Inner Join and Group By in SQL with out an aggrega

2019-08-09 18:58发布

问题:

I am trying to retrieve data from 2 table with some conditions. When I just do the inner join with the conditions , I get a huge value (200000 data). But when I group by I get a very less value like (8000 data).

SELECT Tcg.SK_tID, Tcg.SK_ServiceProviderID
INTO #CHDetails 
FROM #ClientGroup Tcg           
INNER JOIN dbo.Component AS chd ON  chd.SK_PID = Tcg.SK_PID 
                                AND chd.SK_ServiceProviderID = Tcg.SK_ServiceProviderID
                                AND chd.SK_CompID = @CHD
                                AND chd.ReportDate < @ReportDate
GROUP BY Tcg.SK_PID ,Tcg.SK_ServiceProviderID

Can you please let me know the cause for this. Inner join always takes the common data. The data in the #ClientGroup table is around 70000 , while data in the dbo.Component is very huge. When I query for common PID and Service provider logically it shoul give me the records equal to or less than #ClientGroup. How is it giving more ?

When I do group by i get 8000. But why should I do group by in a inner join for 2 tables.

回答1:

The group by is essentially performing a distinct on the result. The reason you have to do this is likely because you have duplicates in both tables.
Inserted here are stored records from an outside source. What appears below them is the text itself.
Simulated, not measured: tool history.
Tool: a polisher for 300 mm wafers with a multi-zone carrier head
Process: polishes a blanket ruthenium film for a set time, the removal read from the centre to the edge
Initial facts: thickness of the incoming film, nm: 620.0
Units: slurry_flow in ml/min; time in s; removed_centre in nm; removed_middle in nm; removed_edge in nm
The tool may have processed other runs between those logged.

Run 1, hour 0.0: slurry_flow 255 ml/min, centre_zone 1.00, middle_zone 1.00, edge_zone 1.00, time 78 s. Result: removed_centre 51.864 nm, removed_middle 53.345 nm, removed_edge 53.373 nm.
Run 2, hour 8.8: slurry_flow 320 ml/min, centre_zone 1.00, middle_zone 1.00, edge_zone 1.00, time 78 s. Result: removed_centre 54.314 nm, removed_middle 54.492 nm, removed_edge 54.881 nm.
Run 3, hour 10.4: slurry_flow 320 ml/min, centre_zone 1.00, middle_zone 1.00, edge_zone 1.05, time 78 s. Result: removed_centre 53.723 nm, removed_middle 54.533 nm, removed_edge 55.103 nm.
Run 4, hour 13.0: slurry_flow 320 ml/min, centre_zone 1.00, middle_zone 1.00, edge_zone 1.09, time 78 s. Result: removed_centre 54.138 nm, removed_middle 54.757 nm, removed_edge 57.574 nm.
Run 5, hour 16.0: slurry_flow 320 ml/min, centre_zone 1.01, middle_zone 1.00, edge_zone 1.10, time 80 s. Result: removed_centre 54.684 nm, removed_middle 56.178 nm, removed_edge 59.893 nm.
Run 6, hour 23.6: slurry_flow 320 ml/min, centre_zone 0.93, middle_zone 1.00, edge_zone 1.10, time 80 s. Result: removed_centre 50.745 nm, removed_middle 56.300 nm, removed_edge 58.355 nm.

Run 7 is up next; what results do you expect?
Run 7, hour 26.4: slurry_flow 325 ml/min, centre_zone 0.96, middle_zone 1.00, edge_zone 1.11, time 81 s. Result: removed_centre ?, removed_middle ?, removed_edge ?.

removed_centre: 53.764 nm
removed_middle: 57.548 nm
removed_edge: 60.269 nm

See this sqlfiddle: http://sqlfiddle.com/#!3/cbdca/2

In it, table1 has 3 rows and table2 has 3 rows. When joined together, they return 9 rows.



回答2:

if a join is giving you more records than expected that means that your join criterea is not complete. The extreme case for this would be a cartesian join.

check your joining criteria.



回答3:

Group by combines rows together. Usually it is done to produce aggregate data or produce a list of unique values. In your example, the #ClientGroup table is grouped together and the total number of rows you get returned shrinks. You should be getting less rows than are in #ClientGroup.



回答4:

It will not reduce the number of rows because The INNER JOIN does not perform DISTINCT instead INNER JOIN finds all matching data from both tables.

Let’s say you have table A and table B. both has column ID. Table A has total 3 rows in it and all values are unique. values are 1,2,3. TABLE B has total 300 rows, but only 3 unique values. Values are 1,2,3. (table B has 100 rows for each unique value)

Now in this example if I do INNER JOIN between Table A and Table B then every row from A will get join Every matching row in table B. So value 1 from Table A will match 100 rows in table B value 2 from Table A will match 100 rows in table B value 3 from Table A will match 100 rows in table B

so after doing INNER join I will get total 300 rows.

On the contrary if Table B has completely different values (other than 1,2,3) then INNER JOIN would has produced no result.